Friday, March 6, 2009
Time Management -- the least talked about sin
Lust, gossip, envy, anger... All of us admit we do these things, and we confess these things to each other, we pray about them...but what about time management? This seems like more of a "non-spiritual" issue. It's something you go to seminars about or learn during job training. Yet I'm being more convicted that it is a real, chronic sin that is destroying many in our generation, soaked as we are in a distraction-filled world. I especially think it is endemic in young guys. It's been a destructive force in my life.
Does this sound familiar? Sleep in, go to class only when there's a quiz, spend the day playing computer games, checking your fantasy team, and watching youtube. Then go hang out with your buddies. As deadlines get closer, pound dozens of coffees and redbulls and a few all-nighters. Afterwords, celebrate and then start the cycle all over again. I think this pattern starts somewhere in middle school and high school, gets hardened in college, and by the time you get your first job, is pretty hard to shake. Yes, it works...but there's something like a slow disintegration going on inside. You might not admit it, but you feel it.

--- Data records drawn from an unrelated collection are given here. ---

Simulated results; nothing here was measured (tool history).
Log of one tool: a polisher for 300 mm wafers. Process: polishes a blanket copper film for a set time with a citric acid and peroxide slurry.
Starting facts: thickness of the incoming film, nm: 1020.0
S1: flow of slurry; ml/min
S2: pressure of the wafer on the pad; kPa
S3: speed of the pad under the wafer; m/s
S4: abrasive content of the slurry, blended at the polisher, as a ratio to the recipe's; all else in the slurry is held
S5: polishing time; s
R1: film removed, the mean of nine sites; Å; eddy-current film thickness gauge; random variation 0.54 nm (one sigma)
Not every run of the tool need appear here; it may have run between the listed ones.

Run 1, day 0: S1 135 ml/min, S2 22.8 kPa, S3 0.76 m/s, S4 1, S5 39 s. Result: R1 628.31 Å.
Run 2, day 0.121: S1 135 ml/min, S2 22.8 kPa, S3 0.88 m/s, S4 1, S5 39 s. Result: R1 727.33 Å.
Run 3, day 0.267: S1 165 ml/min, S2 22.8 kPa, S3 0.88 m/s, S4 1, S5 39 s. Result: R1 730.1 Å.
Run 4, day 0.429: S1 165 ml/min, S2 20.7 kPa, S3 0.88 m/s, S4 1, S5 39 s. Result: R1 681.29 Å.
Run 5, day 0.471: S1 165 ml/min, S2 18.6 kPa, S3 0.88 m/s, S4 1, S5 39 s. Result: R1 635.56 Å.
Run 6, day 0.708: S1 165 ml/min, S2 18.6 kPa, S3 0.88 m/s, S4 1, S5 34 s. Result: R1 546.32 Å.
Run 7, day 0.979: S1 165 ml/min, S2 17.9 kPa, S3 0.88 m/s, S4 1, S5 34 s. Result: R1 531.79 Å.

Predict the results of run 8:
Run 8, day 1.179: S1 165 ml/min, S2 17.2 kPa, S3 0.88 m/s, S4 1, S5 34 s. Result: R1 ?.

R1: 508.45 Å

Why do we do it? Is it just because we're lazy? Yes, but I think you have to go deeper than that. For me, there is a nagging fear of failure. I avoid the difficult tasks because I know as soon as I tackle it, I will feel frustrated. Frustrated because it's not easy, because I feel incompetent. So I avoid. I turn to things that are easy, that are controllable, where I feel competent. Soon I begin to see that this is not just why I'm lazy...it's also why I avoid confrontation with people and why I avoid deep relationships.
Titus 2:11-12 says that "the grace of God has appeared, bringing salvation for all people, training us to renounce ungodliness and worldly passions, and to live self-controlled, upright, and godly lives in the present age." The Grace of God trains us. The NIV says that Grace teaches us to say "no." What does this mean? It means that self-control doesn't come from mustering up enough will-power and guilt to change ourselves. It means that God breaking through into our reality and saving us from ourselves is the only way we will ever change. It's the reality of the fact that Christ did the hardest task of all, facing and taking all our evil so that we could be free, that can break through our fears. Remembering who we are in Christ slowly weans off our fear of failure. Why? Because even if I fail, I know that my identity doesn't rest in my accomplishments. It rests in being a child of God, won for me by the Redeemer. It frees me to try the hardest things, and it frees me to fail and not be destroyed.
This deeper battle must first be fought. The grace of God is our power and strength in the battle. What does this look like for you? I don't know. But for me, I've seen that accountability with others and identifying the big time-wasters in your life -- the things you turn to avoid the difficult things, are part of the battle. One thing for me is being very cognizant of how I partake of the Internet, e-mail, TV, TV on the internet... Our generation just turns on the computer, flicks on the tube, and lets it wash over us, basically until we're bored. For me, these are the first places I go to when I'm avoiding something. One of my goals is to check email only twice during the day, and do all my "recreational internet" in the evening. My friend's goal is to be on the internet no more than one hour per day. That's harder than it sounds...but do we really need to be on the internet for four hours every day? Whatever it looks like for you, I pray that the reality of grace will break through into our lives and train us into freedom.